Wednesday, December 1, 2010

Snow

It snowed here for the first time of the year on Friday night/Saturday morning, so when I woke up there was a light dusting. By 10am it was all gone. Yesterday though, it started snowing around 10:30 in the morning and was on and off all day. The weather forecasters were predicting that we’d get over a foot Tuesday night, but in true meteorological fashion, they excitement, build-up and frenzy was all for naught. While we did get a few inches more, we were nowhere near a foot. Using my best estimation skills, I’d say in total we got 4 inches. The nice thing about this amount of snow is that it makes everything pretty. It isn’t so much that it brings things to a standstill, but it is enough to make it really feel like winter. There are many negatives to snow as well of course, but we’ll not dwell on those right now. What we (yes, you the reader and I) will do, is pose some fascinatingly debatable points on the topic of snow.
1. Boots. Here is my letter to French females mostly between the ages of 13 and 25
Dear French amies-
While I will give you that the name of the apparatus on each of your feet is indeed called a boot, I would like to inform you that while this name suggests to a casual observer that your footwear will be more compatible with the necessities presented by snow, your boots do not, in fact, meet these necessities. Your boots are very chic. You’re in vogue. I applaud your efforts at walking through 4 inches of snow on the balls of your feet because your 2 inch stiletto heel isn’t exactly a sufficient base for treading on ice. Furthermore, your careful selection of brushed suede, camel color leather and ample side buckles does make your boot pretty to look at, and you wear it well. Sadly, the snow and slush do not agree. This precipitation is a mean and ugly menace that strives to make your foot coverings look dirty, wet and atrociously insufficient. The snow is winning. For the love of chestnuts roasting on an open fire can you please find some decent snow apparel?

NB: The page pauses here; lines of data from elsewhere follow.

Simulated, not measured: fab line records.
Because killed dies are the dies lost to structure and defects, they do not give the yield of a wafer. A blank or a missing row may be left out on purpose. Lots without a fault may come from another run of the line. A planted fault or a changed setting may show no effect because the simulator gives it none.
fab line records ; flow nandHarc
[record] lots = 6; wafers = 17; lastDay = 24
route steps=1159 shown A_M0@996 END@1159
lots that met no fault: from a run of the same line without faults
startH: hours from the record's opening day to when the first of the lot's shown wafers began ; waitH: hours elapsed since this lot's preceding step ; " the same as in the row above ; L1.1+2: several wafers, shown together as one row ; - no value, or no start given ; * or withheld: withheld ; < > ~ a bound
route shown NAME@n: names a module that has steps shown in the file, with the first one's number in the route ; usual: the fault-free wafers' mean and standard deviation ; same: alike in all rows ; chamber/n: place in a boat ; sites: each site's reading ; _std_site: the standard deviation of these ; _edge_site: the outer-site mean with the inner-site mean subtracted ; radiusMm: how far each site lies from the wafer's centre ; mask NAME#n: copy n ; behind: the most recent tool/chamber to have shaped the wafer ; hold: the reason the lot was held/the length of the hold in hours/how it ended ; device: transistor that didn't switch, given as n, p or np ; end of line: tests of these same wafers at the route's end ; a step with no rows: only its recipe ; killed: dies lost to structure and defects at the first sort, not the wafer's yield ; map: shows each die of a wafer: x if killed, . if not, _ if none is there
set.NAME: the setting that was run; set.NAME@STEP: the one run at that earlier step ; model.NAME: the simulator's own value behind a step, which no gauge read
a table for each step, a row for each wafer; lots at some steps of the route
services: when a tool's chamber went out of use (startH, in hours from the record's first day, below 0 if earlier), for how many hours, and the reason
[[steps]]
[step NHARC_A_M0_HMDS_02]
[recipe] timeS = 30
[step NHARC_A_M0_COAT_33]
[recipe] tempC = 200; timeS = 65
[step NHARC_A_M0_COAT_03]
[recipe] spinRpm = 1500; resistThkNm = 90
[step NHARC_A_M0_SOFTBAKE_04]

On the subject of snow apparel: It is negative degrees outside. How do we know this? It is snowing. When it is negative degrees outside your hair looking coiffed and perfect should take a back seat to your ears possibly being missing because you lack the sense to put on a hat. I know I look funny wearing a hat, but I care little. I like my ears. I plan to keep them.

Please consider these thoughts as you continue through this winter.

With sincere hopes that you don’t break an ankle, bite the dust and eat some snow or lose your ears,

Me

2. I will admit that I do not understand in the least why people do not use umbrellas when there is a downpour going on outside. Sure, I’ll grant the possible excuse that the umbrella was forgotten, broken or the person is so happy that playing in the rain just seemed fun, but for the rest of the people walking around without an umbrella, I don’t get it. Here’s the debate though. Do you use an umbrella for snow? I don’t. Do people walk around thinking the same things as above about me when I arrive with snowflakes dusting my eyelashes and a coat depositing clumps of snow on their floor? I’m a staunch non-user of an umbrella for snow. I think it makes people look funny. I mean it is just snow. It isn’t like it is soaking you to the bone or anything. You simply brush off the flakes and move on. Does this make me a hypocrite? Boy, I sure hope not. No one likes a hypocrite.

I am very fond of snow. I like it when I’m sitting in front of a fire in the fireplace drinking hot chocolate. I love it on Christmas morning. I like it when I’m skiing. On snow. Not water. That would be cold. I like it when I’m making a snow man. I love Christmas cards with pictures of snow. I took an amazing picture in the snow when I first arrived in Clermont (I know, modesty is my strong suit). Doing donuts in the snow is fun. Snowball fights can be downright joyous. I’m really looking forward to sitting in the hot tub while snow falls around me and drinking some warm cider.
We all know the havoc snow can cause, and it very well might in my near future, but for now, let’s enjoy it.